World's largest online retailer Amazon.com withdrew stockings carrying image of Hindu deity Lord Ganesha from its website within two days after upset Hindus protested, calling it “highly inappropriate”.
Three stockings carrying images of Lord Ganesha, which were selling at Amazon.com from $9.69 to $16.30, do not show up anymore.
Distinguished Hindu statesman Rajan Zed, who spearheaded the protest urging for immediate withdrawal of these objectionable products, in a statement in Nevada today, thanked Amazon.com for understanding the concerns of Hindu community which thought image of Lord Ganesha on such a product was highly insensitive.
Zed, who is President of Universal Society of Hinduism, however, pointed out that a formal apology from Amazon.com President Jeffrey P. Bezos to the upset Hindu community was still due, as this was not the first time for the company to offer such products which were deemed offensive by Hindu devotees.
Rajan Zed suggested that Amazon.com and other companies should send their senior executives for training in religious and cultural sensitivity so that they had an understanding of the feelings of customers and communities when introducing new products or launching advertising campaigns.
Zed had said that Lord Ganesha was highly revered in Hinduism and was meant to be worshipped in temples or home shrines and not to cover your feet and legs or touch with your feet and legs. Inappropriate usage of Hindu deities or symbols or concepts for commercial or other agenda was not okay as it hurt the faithful.
Hinduism was the oldest and third largest religion of the world with about 1.1 billion adherents and a rich philosophical thought and it should not be taken frivolously. Symbols of any faith, larger or smaller, should not be mishandled, Rajan Zed had indicated.

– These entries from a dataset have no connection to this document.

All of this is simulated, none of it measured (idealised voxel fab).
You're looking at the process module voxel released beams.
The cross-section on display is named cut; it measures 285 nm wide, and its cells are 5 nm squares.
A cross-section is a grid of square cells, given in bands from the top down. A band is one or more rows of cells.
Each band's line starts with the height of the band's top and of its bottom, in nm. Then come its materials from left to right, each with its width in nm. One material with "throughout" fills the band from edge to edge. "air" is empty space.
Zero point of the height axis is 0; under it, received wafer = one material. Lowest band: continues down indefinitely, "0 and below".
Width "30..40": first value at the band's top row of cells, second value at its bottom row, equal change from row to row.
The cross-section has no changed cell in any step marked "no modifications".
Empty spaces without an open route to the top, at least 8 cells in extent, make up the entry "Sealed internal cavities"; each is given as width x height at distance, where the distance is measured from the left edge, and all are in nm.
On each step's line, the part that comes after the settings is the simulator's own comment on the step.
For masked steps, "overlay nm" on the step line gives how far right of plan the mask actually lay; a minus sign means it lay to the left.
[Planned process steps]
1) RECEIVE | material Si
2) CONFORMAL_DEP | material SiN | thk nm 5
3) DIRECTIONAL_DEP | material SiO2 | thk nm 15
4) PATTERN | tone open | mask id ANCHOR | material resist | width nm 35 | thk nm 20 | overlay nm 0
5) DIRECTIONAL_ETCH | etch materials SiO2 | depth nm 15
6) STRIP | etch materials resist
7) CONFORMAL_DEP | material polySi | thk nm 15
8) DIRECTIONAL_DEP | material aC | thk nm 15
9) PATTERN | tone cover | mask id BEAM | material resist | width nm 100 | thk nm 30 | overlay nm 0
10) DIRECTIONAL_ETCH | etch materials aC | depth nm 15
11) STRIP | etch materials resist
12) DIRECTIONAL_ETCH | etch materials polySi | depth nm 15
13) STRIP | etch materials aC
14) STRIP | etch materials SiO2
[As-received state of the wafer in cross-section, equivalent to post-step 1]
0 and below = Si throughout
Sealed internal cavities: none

Zed had stated that such trivialization of Lord Ganesha was disturbing to the Hindus world over. Hindus were for free artistic expression and speech as much as anybody else if not more. But faith was something sacred and attempts at trivializing it hurt the followers, Zed added.
Hindus have protested and contacted Amazon.com many times in the past over what they felt was trivialization of Hindu deities on various products sold on its website and had been mostly successful in persuading the company to remove those.
In Hinduism, Lord Ganesha is worshipped as god of wisdom and remover of obstacles and is invoked before the beginning of any major undertaking. There are about three million Hindus in USA.
Amazon.com, Inc., a Fortune 500 company founded in 1994, and headquartered in Seattle, claims to offer earth’s biggest selection.